Processing time is very long on large diffs

Question

Processing time is very long on large diffs

nvahalik opened this issue 8 years ago · 9 comments

This is a great module. In most cases it works absolutely flawlessly.

However, it's worth noting that for big diffs (where the new and old text lengths) exceed 65K (in my case it was 128k worth of HTML).

Our workaround was simply to do do some pre-optimization to get the processing time down to <30s. (This was for ~9k and ~10k for old/new blocks). We removed some inlined images and did some de-duplication of elements within the blocks of HTML.

~40k of html combined (old + new) took around 316 seconds and ~60 didn't complete before 10 minutes.

Answer 1 · 2016-10-20T12:28:27.000Z

He nvahalik,

Can you PM me a long running HTML old and new text. I'd like to so some profiling.

Also maybe create a feature request for ignoring inline images. I ran into the same thing some time ago.

Answer 2 · 2017-01-23T07:26:00.000Z

@nvahalik Sorry we haven't had any action on this one yet - I created a new issue for a feature to ignore inline images.

As far as performance overall, that is definitely one of the top items on the priority list... while building upon the original library, performance took a back-seat to accuracy and human-readability - and the original use-case for us was comparing small snippets of HTML, so unfortunately the lack of priority on performance shows when processing large diffs.

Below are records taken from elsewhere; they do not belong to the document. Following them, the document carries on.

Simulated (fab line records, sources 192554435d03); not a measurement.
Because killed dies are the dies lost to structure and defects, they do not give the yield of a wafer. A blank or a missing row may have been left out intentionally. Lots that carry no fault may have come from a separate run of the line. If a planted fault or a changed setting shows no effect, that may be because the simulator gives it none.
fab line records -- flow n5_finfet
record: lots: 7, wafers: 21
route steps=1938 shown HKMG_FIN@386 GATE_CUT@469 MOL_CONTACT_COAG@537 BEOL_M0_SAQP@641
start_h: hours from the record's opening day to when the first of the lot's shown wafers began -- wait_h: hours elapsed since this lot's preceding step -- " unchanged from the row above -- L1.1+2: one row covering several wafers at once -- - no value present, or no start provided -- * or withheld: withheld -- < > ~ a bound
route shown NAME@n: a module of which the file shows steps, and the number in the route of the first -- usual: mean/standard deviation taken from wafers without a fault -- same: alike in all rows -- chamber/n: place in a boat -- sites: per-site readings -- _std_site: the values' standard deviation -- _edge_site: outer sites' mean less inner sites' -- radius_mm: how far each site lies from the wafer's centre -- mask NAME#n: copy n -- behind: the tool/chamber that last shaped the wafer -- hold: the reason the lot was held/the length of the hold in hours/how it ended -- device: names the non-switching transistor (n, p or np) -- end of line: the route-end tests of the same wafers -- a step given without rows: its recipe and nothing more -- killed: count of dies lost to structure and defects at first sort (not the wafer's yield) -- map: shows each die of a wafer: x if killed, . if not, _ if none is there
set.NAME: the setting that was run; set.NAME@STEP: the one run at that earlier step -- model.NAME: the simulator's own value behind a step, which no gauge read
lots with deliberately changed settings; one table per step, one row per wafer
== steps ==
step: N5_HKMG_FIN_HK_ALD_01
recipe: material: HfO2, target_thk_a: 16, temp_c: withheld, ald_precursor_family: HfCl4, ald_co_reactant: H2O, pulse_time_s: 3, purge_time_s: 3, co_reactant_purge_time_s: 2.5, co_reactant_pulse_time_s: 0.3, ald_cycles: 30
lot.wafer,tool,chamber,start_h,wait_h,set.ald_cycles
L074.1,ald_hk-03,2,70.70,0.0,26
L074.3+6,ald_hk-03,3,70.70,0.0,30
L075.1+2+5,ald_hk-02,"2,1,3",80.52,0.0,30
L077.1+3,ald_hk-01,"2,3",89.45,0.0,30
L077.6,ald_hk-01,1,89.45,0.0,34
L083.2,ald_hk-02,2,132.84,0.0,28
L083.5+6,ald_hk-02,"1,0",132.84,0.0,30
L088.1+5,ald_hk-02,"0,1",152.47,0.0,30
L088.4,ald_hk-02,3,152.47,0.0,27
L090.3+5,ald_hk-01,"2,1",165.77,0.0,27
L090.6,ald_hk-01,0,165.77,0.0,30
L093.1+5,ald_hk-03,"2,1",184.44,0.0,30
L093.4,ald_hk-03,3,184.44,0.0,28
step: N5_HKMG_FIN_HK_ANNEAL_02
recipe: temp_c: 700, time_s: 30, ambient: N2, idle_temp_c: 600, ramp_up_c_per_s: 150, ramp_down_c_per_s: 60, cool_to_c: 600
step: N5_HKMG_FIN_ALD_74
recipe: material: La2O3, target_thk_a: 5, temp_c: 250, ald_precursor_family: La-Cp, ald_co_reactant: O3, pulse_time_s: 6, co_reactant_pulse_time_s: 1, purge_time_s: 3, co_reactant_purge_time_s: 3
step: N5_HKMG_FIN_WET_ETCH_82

Aside from removing inline images, was there any other pre-processing that you ended up doing that would be beneficial to include in php-htmldiff itself?

Answer 3 · 2017-01-23T16:02:36.000Z

Well, another improvement we made was to look for blocks of code that were equal and then hash and remove those from consideration. I've included the code I used below. The idea here was that the regular expressions would find and test the biggest "blocks" first and then replace those as they went down. Smaller blocks would get passed over and it would do this over the entire document. At least... that was the intention. Yeah, it's not pretty. However, on some tables it offered a huge performance gain for us.

 preg_match_all('/(<(p|li|table|ol)>.*<\/\2>)/', $oldHtml, $pmatches);
  foreach ($pmatches[1] as $content) {
    if (trim($content) == '') continue;

    if (strpos($newHtml, $content) !== false) {
      $hash = '##' . md5($content) . '##';
      $thashes[$hash] = $content;

      $newHtml = str_replace($content, $hash, $newHtml);
      $oldHtml = str_replace($content, $hash, $oldHtml);
    }
  }

Answer 4 · 2017-06-15T10:34:20.000Z

I found splitting html with regex to be not reliable - it leaves huge chunks of html intact. What I used instead is PHP's DOMDocument. Idea behind it is same but splits html correctly.

$tags = ['p', 'li', 'table', 'ol'];
$dom = new \DOMDocument();
$dom->loadHTML($oldHtml);
foreach ($tags as $tag) {
    $elements = $dom->getElementsByTagName($tag);
    foreach ($elements as $element) {
      $content = $element->textContent;

      if (trim($content) == '') {
        continue;
      }

      if (strpos($newHtml, $content) !== false) {
        $hash = '##' . md5($content) . '##';
        $thashes[$hash] = $content;

        $newHtml = str_replace($content, $hash, $newHtml);
        $oldHtml = str_replace($content, $hash, $oldHtml);
      }
    }
}

Answer 5 · 2018-12-15T04:32:30.000Z

@medis @nvahalik It would be great to include some of these performance improvements you have found in our library - I will be happy to review and accept contributions if people are up for it.

I will leave this issue open because it is certainly something we can improve upon, and its visibility is helpful for people evaluating if this library is a good fit for their project.

I'd like to get some of these improvements in when I can.

Answer 6 · 2018-12-18T18:03:03.000Z

@jschroed91 No doubt. I haven't messed with this in a long time and I had to go back and find code archive to revisit this, but in addition to the above, we did the following as well: replaced all inline images with hashes of their content.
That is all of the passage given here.